President Joe Biden wants to lead a revival of antitrust enforcement, a campaign aimed most obviously at curbing the behavior of feral tech companies.
But Biden can't achieve his goal of expanding fair competition in the U.S. solely by wrangling with Big Tech. To succeed, he'll need to confront Big Chicken, too.
Most chicken that Americans eat is processed by a handful of big companies because, in recent decades, the government gave its blessing to the consolidation of poultry processing, along with a wide range of other industries. The unsurprising result: In recent years, the surviving companies took advantage of their market power to prop up the price of chicken, overcharging Americans by as much as 30%.
Evidence of the industry's misconduct became so blatant — thanks in part to lawsuits filed by wholesale poultry buyers — that regulators were roused from complacency. Beginning in 2019, the government has filed a series of charges against the companies and their executives.
The belated crackdown crimped the chicken co-op, at least for now. But concentrations of corporate power are now the norm in the United States. A 2018 study found that concentration has increased in three-quarters of domestic industries in recent decades, giving companies greater power to raise prices, squeeze suppliers and suppress wages — and to exert outsize influence on regulators and politicians.
Under both Democratic and Republican administrations, regulators embraced a minimalist antitrust philosophy, insisting the government should intervene only when there was clear evidence that conduct would result in higher prices. Nor did the regulators look very hard for evidence as corporations ran together like so many drops of mercury until there were just four big airlines, three big cellphone providers and two companies making 80% of the nation's coffins.
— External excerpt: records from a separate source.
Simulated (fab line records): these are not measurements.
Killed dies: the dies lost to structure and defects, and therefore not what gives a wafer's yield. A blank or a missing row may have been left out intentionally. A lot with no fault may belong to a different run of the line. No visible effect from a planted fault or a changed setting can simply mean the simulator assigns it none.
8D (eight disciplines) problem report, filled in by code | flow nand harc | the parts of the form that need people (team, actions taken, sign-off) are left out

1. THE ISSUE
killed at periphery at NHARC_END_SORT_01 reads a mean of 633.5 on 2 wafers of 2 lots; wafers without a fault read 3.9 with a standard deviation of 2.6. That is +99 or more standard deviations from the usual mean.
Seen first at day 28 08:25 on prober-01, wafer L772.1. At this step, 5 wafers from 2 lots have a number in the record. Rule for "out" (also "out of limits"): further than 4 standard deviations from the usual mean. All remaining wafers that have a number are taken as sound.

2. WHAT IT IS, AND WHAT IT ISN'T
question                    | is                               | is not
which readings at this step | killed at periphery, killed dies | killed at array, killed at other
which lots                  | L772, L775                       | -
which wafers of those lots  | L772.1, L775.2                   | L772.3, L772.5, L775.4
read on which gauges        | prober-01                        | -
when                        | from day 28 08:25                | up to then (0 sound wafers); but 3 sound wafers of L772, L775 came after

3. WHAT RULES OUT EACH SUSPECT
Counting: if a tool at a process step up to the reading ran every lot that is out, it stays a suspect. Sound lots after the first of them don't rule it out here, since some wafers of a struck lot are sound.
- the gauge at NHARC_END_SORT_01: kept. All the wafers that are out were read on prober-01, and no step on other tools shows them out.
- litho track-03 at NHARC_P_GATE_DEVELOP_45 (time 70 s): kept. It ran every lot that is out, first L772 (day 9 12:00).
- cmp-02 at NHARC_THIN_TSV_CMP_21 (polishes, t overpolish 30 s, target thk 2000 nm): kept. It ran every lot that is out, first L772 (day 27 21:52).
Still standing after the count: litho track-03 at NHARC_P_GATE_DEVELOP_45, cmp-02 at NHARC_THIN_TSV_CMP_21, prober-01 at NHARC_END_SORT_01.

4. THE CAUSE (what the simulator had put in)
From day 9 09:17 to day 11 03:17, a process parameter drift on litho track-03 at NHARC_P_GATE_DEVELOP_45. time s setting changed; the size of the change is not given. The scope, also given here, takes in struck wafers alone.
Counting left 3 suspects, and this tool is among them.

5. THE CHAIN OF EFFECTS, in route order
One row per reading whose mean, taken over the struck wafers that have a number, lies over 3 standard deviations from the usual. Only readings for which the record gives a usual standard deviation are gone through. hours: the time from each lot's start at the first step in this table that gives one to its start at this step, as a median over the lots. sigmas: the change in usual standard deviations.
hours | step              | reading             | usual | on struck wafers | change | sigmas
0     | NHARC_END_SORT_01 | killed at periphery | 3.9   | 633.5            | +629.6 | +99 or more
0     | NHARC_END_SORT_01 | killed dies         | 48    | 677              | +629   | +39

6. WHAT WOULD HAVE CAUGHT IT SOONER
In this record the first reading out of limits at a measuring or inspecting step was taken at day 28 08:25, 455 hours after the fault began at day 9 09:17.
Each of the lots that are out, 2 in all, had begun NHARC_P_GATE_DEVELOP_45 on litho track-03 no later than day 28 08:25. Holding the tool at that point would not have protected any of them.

The most important change that Biden has made is installing antitrust regulators who want to enforce the nation's antitrust laws.
Lina Khan, the new chairwoman of the Federal Trade Commission, is a standout among a new generation of scholars who are pushing to reverse decades of antitrust atrophy. Her breakout moment came with a 2017 article in the Yale Law Journal, arguing that Amazon was engaged in anti-competitive behavior even though its conduct hadn't resulted in higher prices, yet.